Re: SVG 1.2 Comment: 4 Flowing text and graphics

I do not see this thread as all that productive, so I answer only several 
selected points.

At 08:00 PM 11/1/2004 +0000, Ian Hickson wrote:
> > > > Line breaking is the _only_ substantial addition to SVG 1.1 here in
> > > > terms of text layout!
> > >
> > > Line breaking is a big thing. I am told that in the whole of the
> > > Safari rendering engine, for example, the most complex function is the
> > > one that determines line breaking opportunities. I have myself written
> > > dozens of test cases for line breaking issues in Web browsers.
> >
> > Hmm, have you seen Unicode Standard Annex No. 14 (that SVG 1.2
> > references)? It is actually quite simple and easy to implement. Most of
> > the hard work (classifying cases) was done in compiling the character
> > classes and break table.
>
>UAX 14 is woefully inadequate for describing required line breaking
>behaviour. Requiring UAX 14 compliance dramantically restricts the ability
>for user agents to achieve optimum line breaking (as, in fact, UAX 14
>itself points out in the introduction), for example it prevents handling
>of hyphentation. CSS2.1 intentionally leaves much of the line breaking
>algorithm to the user agent, since interoperability on the exact line
>breaking algorithm is not required for optimum user experience. However,
>key parts are defined (e.g. in 16.6.1).

For SVG we want reproducible layout and definitely we want basic line 
breaking rules to be in the spec. This is graphics, after all. Hyphenation 
definitely is lower priority and is not allowed unless soft hyphen is 
explicitly used. This goal is different from CSS.

>[snip]
>
>It is IMHO inappropriate for SVG to be now introducing features that
>overlap with CSS without even trying to find a CSS-based solution first.
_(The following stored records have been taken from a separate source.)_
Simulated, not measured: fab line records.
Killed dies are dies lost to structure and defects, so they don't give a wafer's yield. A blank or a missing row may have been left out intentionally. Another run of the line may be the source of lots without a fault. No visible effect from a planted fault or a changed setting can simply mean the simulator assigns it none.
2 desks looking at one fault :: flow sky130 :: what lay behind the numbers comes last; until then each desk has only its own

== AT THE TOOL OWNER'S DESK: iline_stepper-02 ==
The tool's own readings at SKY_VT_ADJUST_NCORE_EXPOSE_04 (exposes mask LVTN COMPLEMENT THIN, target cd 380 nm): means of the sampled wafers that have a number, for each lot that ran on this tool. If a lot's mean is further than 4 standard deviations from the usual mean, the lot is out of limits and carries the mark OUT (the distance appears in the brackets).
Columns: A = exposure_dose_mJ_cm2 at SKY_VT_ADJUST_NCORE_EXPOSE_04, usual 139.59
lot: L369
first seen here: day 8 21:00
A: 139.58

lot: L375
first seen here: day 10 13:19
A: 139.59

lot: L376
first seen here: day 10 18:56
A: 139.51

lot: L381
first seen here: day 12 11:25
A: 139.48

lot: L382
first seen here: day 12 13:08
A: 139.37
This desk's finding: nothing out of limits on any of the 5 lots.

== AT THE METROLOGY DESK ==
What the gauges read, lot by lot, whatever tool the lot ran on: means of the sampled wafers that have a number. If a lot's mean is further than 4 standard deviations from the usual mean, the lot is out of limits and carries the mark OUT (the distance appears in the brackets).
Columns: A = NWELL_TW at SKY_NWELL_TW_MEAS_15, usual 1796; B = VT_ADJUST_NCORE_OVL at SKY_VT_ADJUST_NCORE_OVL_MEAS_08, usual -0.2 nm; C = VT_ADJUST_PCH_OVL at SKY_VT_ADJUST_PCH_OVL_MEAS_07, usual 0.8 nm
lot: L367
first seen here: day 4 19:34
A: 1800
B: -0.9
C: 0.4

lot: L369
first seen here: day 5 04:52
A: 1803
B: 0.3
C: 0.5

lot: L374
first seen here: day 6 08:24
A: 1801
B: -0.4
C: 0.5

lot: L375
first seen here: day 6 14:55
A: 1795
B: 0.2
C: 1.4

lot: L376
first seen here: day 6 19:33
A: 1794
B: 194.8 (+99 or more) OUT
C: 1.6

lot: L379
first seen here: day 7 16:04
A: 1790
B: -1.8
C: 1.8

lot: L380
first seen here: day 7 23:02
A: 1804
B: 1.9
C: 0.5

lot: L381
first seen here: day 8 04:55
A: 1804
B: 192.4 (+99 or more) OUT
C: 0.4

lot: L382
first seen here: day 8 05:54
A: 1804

We certainly considered CSS layout (in fact I was the one who made a 
proposal on it!) and it was rejected as not achieving SVG 1.2 stated 
requirement.


>[snip]
> > > > How many real-life documents do you have which use gradients? Most
> > > > that I have seen are more drawings than documents.
> > >
> > > There are gradients on:
> > >
> > >    http://www.adobe.com/
> > >    http://www.macromedia.com/
> > >    http://www.gamespot.com/
> > >    http://www.disney.com/
> > >
> > > ...to name but 4. Most of these are done using bitmap graphics right
> > > now.
> >
> > In ideal world all of them would have made a heavy use of SVG. They are
> > just as much drawings as documents. Name anything that uses just
> > gradients. My assertion is that there are not many.
>
>I don't understand that argument. There are no real life documents that
>use only gradients, and therefore it makes no sense for CSS to support
>gradients?

No. The point is that real life documents that use gradients are likely to 
use many more SVG features (shapes, patterns, even filters). So doing just 
gradients is not all that useful - you'll still have a lot of artwork as 
bitmap images in such a document.

>CSS does, as you yourself pointed out, much more than just
>gradients. The equivalent argument would be that there are no drawings
>that do only multiline text and therefore SVG shouldn't have multiline
>text, which I'm sure you agree is a specious argument.

There is a big share of drawings that only need line breaking for text and 
do not need other features from CSS (such as box model, selectors, cascade, 
etc.).

There is not a big share of documents that only need gradients but do not 
need other features from SVG (shapes, stroking, filters, clipping, etc.)



> > > > How many real-life drawings have you seen than use multiline text?
> > > > Pretty much all of drawings that use text at all.
> > >
> > > Most of the drawings I've seen that use flowed multiline text are
> > > really documents that happen to be styled with fancy backgrounds and
> > > borders, and are not what I would call drawings.
> >
> > You did not answer my question. How about drawings? Maps, schematics,
> > diagrams - pure drawings - use multiline text more often than not.
>
>I can't off hand think of any drawing that used multiline text with
>automatic word-wrapping where that text would not be better marked up
>using a semantic markup language.

It is always better to use semantic mark-up language if there is any 
semantical structure in the text. This is true for any text and line 
breaking is totally irrelevant there. However, there are cases where text 
is really a part of the artwork and does not have any semantic structure, 
at least not any more than all other parts of the drawing.

>Maps rarely use multiline text in my experience (mostly text on a path), 
>schematics typically have just labels,
>and when the labels expand into multiline text that text would need rich 
>semantic markup such as HTML <var> elements.

I think "multilineness" is a red herring here! The fact that text is or is 
not multiline by itself does not have anything to do with need for semantic 
mark-up. It can be a label on a diagram that is just longer than the next 
one, so it has to be split in two lines; it might have no internal 
structure whatsoever. On the other hand it can be a single line with a 
couple of words that need to be bracketed inside semantic mark-up (say, 
because it is a Latin quotation). You are just trying to somehow connect 
line breaking with semantic mark-up, I think this is a faulty connection.